Why do we have Christmas?

by Fr. Shay Cullen

Birth of Jesus Christ | Photo by Gareth Harper on Unsplash

A little child named Maria once asked, “Mama, why do we have Christmas?” We should have an answer to that, but many do not. Maria was told, “It is a time when we learn from Jesus to help others who have less than us.” Later that day, her mother saw Maria giving her lunch and her toy to a beggar child at their gate. She knew Christmas was about receiving gifts, giving them, and learning important truths that would last for life.

Many people experience Christmas as a holiday, a break from work; it’s a tradition, they say, a time for visiting relatives and family. For many, except the very poor, it is a holiday with lots of food, drink, and gift-giving. For others, it is just a fiesta, a time to enjoy and celebrate. However, Christ has been taken mainly out of Christ-mas. He is rarely seen in the dancing lights and has been replaced by reindeer and Santa Claus images. If seen, he is hanging on a crucifix, cruelly executed for speaking the truth and being a champion for the poor and the oppressed.

That is because Christmas is an orgy of materialistic spending and over-indulging in the modern capitalistic world. It has become an extravaganza of excess and possessiveness. Billions of people do not know about Jesus of Nazareth, and neither do many so-called “Christians.” They don’t believe or live his values or even know or read his words or follow his example. Yet, they benefit in many ways from his positive influence in making society more human and teaching us to love and help each other.

For enlightened people, Christmas has purpose and meaning and is a time for reflection and doing good for others. For them, it is a special time to celebrate the birth of Jesus of Nazareth as the greatest person who ever lived and walked the face of the earth. He is largely forgotten and ignored by many. Yet, the values and truths he taught live on and have come to influence and guide civilization and have inspired millions of people for more than two thousand years: to live with integrity and value and create humane, more caring societies.

Jesus was born in dire poverty in an unequal society. He did not create materialistic wealth and no great inventions that changed mankind. He brought spiritual truths and experiences. Jesus shared with mankind the power of belief. He gives people a deep, powerful conviction about what is right and just, reasonable and truthful, that forms their minds, hearts, and personalities. He motivates and inspires them to live lives of integrity and good by helping others.

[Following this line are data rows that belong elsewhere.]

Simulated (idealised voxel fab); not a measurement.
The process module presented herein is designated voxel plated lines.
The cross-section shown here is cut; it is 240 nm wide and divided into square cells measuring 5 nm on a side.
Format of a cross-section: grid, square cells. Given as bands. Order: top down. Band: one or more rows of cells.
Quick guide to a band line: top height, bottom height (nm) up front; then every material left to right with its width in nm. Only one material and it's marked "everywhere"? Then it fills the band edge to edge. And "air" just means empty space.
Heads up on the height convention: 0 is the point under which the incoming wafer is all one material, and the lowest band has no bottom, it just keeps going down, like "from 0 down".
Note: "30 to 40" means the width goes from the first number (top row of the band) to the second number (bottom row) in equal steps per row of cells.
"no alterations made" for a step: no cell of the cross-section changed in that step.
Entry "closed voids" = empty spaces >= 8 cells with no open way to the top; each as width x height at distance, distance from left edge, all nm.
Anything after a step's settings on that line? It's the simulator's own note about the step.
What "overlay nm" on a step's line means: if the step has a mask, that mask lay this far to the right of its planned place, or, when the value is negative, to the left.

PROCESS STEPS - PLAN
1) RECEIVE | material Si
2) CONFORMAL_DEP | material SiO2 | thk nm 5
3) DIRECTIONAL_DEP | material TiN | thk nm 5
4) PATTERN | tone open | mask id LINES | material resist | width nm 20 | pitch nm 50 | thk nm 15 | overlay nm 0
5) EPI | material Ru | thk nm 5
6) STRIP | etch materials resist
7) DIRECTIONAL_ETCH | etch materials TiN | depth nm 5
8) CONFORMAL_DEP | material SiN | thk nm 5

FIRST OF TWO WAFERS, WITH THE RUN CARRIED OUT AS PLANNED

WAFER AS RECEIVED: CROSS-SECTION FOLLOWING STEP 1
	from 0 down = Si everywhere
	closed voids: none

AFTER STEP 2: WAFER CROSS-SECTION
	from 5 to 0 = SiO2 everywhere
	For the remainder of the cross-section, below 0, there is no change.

He said, “No one has greater love than this, that a person will lay down their life for their friends.” the power of belief in goodness and truth drives people to sacrifice their lives for others, working to make goodness and truth triumph over evil. This is having faith and love for your neighbor and living out an ideal.

All can choose to follow Jesus of Nazareth, believe in him, and act for justice so that goodness and truth will eventually overcome evil. That is what Christmas is all about, and that little girl understood it.

The Christmas story is not just about a child born two thousand years ago in dire poverty to poor parents in a dirty stable with animals for company. It was a new beginning of the great struggle of good against evil, right against wrong, and truth against lies. That struggle goes on everywhere today, evident between the rich and the poor.

An excessive, un-shared, (likely stolen) surplus wealth of the irresponsible and greedy rich people is mainly spent on pleasure and vice by the powerful oppressive rulers. As a result, millions suffer hunger and dire poverty, which makes the gross inequality unjust and evil, and it must be challenged peacefully and truthfully. Family dynasties stifle freedoms, oppress the poor, and keep them in the slavery of grinding poverty. This is the source of social evil and injustice.

The downtrodden cannot ever rise from the hunger and suffering caused by jack-boot tyranny unless they come to know and believe with unshakable faith that they are children of God with exalted human dignity and constitutional rights and must act to win their freedom. Who will help them? These are the challenges and truths inspired by the teaching of Jesus of Nazareth, truths about their rights and dignity that are not shared with them. That deprivation of truth is part of their poverty.

The Philippines is close to suffering the greatest inequality in the world. It ranks 102nd out of 160 nations and 19 out of 25 in the Asia-Pacific region. It is the sixth place from rock bottom on the poverty table, all the while; the rich grow more prosperous. Corruption and evil is the reason for this inequality.

It will be a bleak hungry Christmas for 25 million Filipinos and totally miserable for 16 million in dire poverty. While one percent of the Asian wealthy own 25 percent of all the wealth, the poor in Asia has increased by eight percent to 1.4 billion hungry people. In the Philippines, it is estimated that the rich make up just one percent of the population, yet they own 45 percent of the total wealth of the Philippines.

The life, teaching, and message of Jesus of Nazareth are that human dignity, social justice, and a life free of hunger and want what the Kingdom of God on earth is supposed to be. He taught freedom, friendship, and love for all persons, living with integrity as good Samaritans. All can choose to follow Jesus of Nazareth, believe in him, and act for justice so that goodness and truth will eventually overcome evil. That is what Christmas is all about, and that little girl understood it.